Image sampling

The acquisition of a data frame involves a spatial sampling and digitalization of the continuous image formed in the focus plane of a telescope. The image may be recorded analog (e.g. on photographic plates) for later measurements or acquired directly when digital detectors such as diode arrays and CCD's are used. The individual pixel values are obtained by convolving the continuous image I(x,y) with the pixel response function R(x,y). With a sampling step of $\Delta x$ and $\Delta y$ the digital frame is given by

$$F_{i,j} = \int I(x,y) R(x-i\Delta x, y-j\Delta y) \; dx dy + N_{i,j}$$ (2.1)

where N is the acquisition noise. This convolution is done analog in most detectors except for imaging photon counting systems where it partly is performed digitally. The sampling step and response function are determined normally by the physical properties of the detector and the acquisition setup. The variation of the response function may be very sharp as for most semi-conductor detectors or more smooth as in image dissector tubes. If the original image I is band width limited (i.e. only contains features with spatial frequencies less than a cutoff value $\omega_c$) all information is retained in the digitized frame when the sampling frequency $\omega_s = 2\pi/\Delta x$ satisfies the Nyquist criterion:

$$\omega_s = 2 \; \omega_c.$$ (2.2)

In Equation 2.2 it is assumed that R is a Dirac delta function. This means that only features which are larger than $2\Delta x$ can be resolved. A frame is oversampled when $\omega_s > 2\omega_c$ while for smaller sample rates it is undersampled.

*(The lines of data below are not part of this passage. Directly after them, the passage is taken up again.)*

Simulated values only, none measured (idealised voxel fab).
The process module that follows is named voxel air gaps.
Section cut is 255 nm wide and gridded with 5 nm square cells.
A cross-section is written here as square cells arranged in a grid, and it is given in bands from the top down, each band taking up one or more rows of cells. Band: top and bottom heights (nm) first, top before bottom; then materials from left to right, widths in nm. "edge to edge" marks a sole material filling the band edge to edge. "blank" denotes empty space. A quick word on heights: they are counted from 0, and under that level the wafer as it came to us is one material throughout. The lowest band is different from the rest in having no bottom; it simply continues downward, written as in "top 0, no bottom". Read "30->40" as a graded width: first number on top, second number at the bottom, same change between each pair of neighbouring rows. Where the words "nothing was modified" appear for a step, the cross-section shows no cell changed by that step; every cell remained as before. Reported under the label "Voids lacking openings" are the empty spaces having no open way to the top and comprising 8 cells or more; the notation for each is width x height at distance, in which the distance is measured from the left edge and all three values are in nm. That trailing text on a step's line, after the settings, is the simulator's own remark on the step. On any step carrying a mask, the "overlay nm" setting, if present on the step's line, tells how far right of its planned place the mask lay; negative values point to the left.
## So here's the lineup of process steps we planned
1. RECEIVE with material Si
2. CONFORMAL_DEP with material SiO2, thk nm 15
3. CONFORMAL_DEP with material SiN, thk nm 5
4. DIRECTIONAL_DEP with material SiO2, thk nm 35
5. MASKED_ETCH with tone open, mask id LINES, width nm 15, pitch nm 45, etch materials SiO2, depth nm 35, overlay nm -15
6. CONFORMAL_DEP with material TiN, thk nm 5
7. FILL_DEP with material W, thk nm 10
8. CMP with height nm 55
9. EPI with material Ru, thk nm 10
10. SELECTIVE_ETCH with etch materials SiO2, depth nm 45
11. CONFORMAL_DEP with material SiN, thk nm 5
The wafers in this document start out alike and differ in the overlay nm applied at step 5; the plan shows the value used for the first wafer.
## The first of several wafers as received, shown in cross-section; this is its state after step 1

In astronomy the band width of an image is determined by the point spread function (PSF) and has often no sharp cutoff frequency. Many modern detector systems are designed to have a sampling step only a few times smaller than the typical full width half maximum (FWHM) of seeing disk or PSF. Therefore they will not fully satisfy Equation 2.2 and tend to be undersampled especially in good seeing conditions.

A typical assumption in image processing algorithms is that the pixel response function R can be approximated by a Dirac delta function. This is reasonable when the image intensity does not vary significantly over R as for well oversampled frames where the effective size of Ris roughly equal to the sample step. If it is not the case, the effects on the algorithm used should be checked. Interpolation of values between existing pixels is often necessary e.g. for rebinning. Depending on the shape of R and band width of the image different schemes may be chosen to give the best reproduction of the original intensity distribution. In many cases low order polynomial functions are used (e.g. zero or first order) while sinc, spline or gaussian weighted interpolation may be more appropriate for some applications.